How to compact a ZIP file

In my previous sneak preview post, I showed how the upcoming TrueZIP 7.3 release can get used to grow a ZIP file by appending archive entries to its end rather than assembling a new ZIP file. While this improves performance, it grows the ZIP file over time and so you may want to compact the ZIP file once again. Here’s how to do this.

Prerequisites

First, you need to have set the FsOutputOption.GROW preference and created a ZIP file with it. With this output option preference set, any new or updated ZIP entry is appended to the end of the ZIP file. When your application terminates or calls TFile.umount() (alias TFile.sync()), then a new central directory is written to the end of the ZIP file. This is the equivalent of a multi-session disc (CD, DVD etc.) for ZIP files - including EAR, JAR, WAR etc.

The Issue

This mode of operation may save a lot of time if a ZIP file is large compared to newly added or updated archive entries. However, it may leave a lot of redundant data in the ZIP file: If you overwrite an existing ZIP entry, the old version is still physically present in the ZIP file, but it’s just not listed in the central directory at the end of the ZIP file. In addition, for any update a new central directory will get appended to the end of the ZIP file. Again, the old version will still be present in the ZIP file, but it’s just not visible to an application. This is like an unreferenced object on the JVM heap which hasn’t been garbage collected yet - it consumes memory, but it unused.

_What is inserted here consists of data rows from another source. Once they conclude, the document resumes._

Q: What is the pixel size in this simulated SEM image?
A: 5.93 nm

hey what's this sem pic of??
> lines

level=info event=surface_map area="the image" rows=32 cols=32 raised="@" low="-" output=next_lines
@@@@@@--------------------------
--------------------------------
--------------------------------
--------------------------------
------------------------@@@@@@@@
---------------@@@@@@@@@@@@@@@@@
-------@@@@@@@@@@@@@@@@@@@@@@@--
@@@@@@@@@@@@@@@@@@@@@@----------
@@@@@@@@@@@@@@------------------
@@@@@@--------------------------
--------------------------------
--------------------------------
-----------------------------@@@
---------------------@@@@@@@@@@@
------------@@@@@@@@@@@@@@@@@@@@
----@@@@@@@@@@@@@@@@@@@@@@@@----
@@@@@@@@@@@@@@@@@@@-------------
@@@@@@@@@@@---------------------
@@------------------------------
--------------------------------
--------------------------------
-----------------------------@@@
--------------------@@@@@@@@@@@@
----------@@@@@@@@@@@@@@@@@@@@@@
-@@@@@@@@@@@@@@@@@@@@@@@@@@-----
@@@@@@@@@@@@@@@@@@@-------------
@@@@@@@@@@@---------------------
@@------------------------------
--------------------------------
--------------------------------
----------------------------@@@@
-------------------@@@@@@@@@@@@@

Suppose this is the layout of a ZIP file after it has been initially created with the entries entry1 and entry2 (presented as pseudo-XML):

<entry name=entry1/>
<entry name=entry2/>
<central-directory/>

Now if the FsOutputOption.GROW output option preference is set and the application overwrites entry2, the layout of the updated archive file will look as follows:

<entry name=entry1/>
<entry name=entry2/> <!-- old entry data -->
<central-directory/> <!-- old directory data -->
<entry name=entry2/> <!-- new entry data -->
<central-directory/> <!-- new directory data -->

As you can see, there are two entries with the name entry2 and two central directories, each with the old and the new data. It’s easy to imagine that this strategy wastes a lot of space if your application is updating the ZIP file a lot.

The Resolution

So what you may need is a way to compact the ZIP file to this layout again:

<entry name=entry1/>
<entry name=entry2/> <!-- new entry data -->
<central-directory/> <!-- new directory data -->

Compacting the ZIP file again is really simple. In TrueZIP 7.3, a new method has been added to the TFile class for this purpose. You can call it like this:

TFile archive = new TFile(archive.zip);
// Create or update the archive file here.
...
archive.compact();

The method TFile.compact() will simply make a structural copy of the archive file to a temporary archive file and then move the result over to the original archive file again. It’s the structural copy which will effectively remove all redundant archive entry contents and meta data, including central directories.

Mind that this operation has no means to detect if there is actually any redundant data present in a ZIP file. Any invocation will perform exactly the same steps, so if the ZIP file is already compact, then this will just waste time and temporary space in the platform file system.

Compacting TAR Files

Although there is no central directory in a TAR file, there may still be redundant archive entries. Removing them works the same way as with ZIP files. Just call TFile.compact() as shown before.